0
votes

I noticed that predict() will only create predictions on complete cases. I had included medianImpute in the preProcess options, such as the following:

train(outcome ~ ., 
        data = df,
        method = "rf", 
        tuneLength = 5,
        preProcess = c("YeoJohnson", "center", "scale", "medianImpute"),
        metric = 'ROC', 
        trControl = train_ctrl)
}

Does this mean that I should be doing imputation for the missing values before training the set? If not, I am unable to create a prediction for all cases in the test set. I had read in Dr. Kuhn's book that pre-processing should occur during cross validation... Thanks!

1

1 Answers

5
votes

If you are using medianImpute then it definitely needs to happen before the training set otherwise even if you impute the test set with medianImpute the results would be wrong.

Take the following extreme case as an example:

You have only one independent variable X which constists of numbers 1 to 100. Imagine the extreme case of splitting the data set into a 50% test set and a 50% training set, with numbers 1 to 50 being in the test set and numbers 51 to 100 in the training set.

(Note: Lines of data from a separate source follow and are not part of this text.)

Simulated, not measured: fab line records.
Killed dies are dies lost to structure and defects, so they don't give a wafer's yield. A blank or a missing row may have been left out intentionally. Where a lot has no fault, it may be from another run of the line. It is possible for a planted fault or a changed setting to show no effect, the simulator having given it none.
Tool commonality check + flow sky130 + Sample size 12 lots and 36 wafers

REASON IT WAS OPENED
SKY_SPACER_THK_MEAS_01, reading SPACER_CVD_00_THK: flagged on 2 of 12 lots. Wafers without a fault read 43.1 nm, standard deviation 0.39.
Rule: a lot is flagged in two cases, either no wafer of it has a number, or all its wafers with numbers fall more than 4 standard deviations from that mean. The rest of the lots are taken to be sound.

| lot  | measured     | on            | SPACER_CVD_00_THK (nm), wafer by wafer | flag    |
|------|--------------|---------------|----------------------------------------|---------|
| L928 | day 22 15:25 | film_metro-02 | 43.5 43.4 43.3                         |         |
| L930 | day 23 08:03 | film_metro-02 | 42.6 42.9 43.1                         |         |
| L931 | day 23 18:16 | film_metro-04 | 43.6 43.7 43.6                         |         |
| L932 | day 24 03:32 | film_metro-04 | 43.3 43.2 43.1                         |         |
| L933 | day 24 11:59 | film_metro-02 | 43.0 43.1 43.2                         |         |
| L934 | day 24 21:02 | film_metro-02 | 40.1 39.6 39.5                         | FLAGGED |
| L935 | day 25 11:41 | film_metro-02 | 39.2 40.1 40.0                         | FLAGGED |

> median(1:50)  #test set median
[1] 25.5
> median(51:100) #training set median
[1] 75.5

Using your code (caret's train function) the missing values in the training set would be replaced with 75.5. This will create three major problems:

  1. You can not use the same method (medianImpute) for the test set because missing values in the test set would be replaced with 25.5
  2. You can not manually replace the missing values in the test set with 75.5 because the value of 75.5 is much higher than the max value of the test set and you would dramatically skew it.
  3. The function train of the caret package, will try to find out the best parameters for your model (tuning). Replacing the missing values with 75.5 when the full data set's median (the correct value for imputing missing data) is 50.5 would tune the model with the wrong parameter values.

Therefore, the best thing to do is to account for the missing data before the training set's creation.

Hope this helps!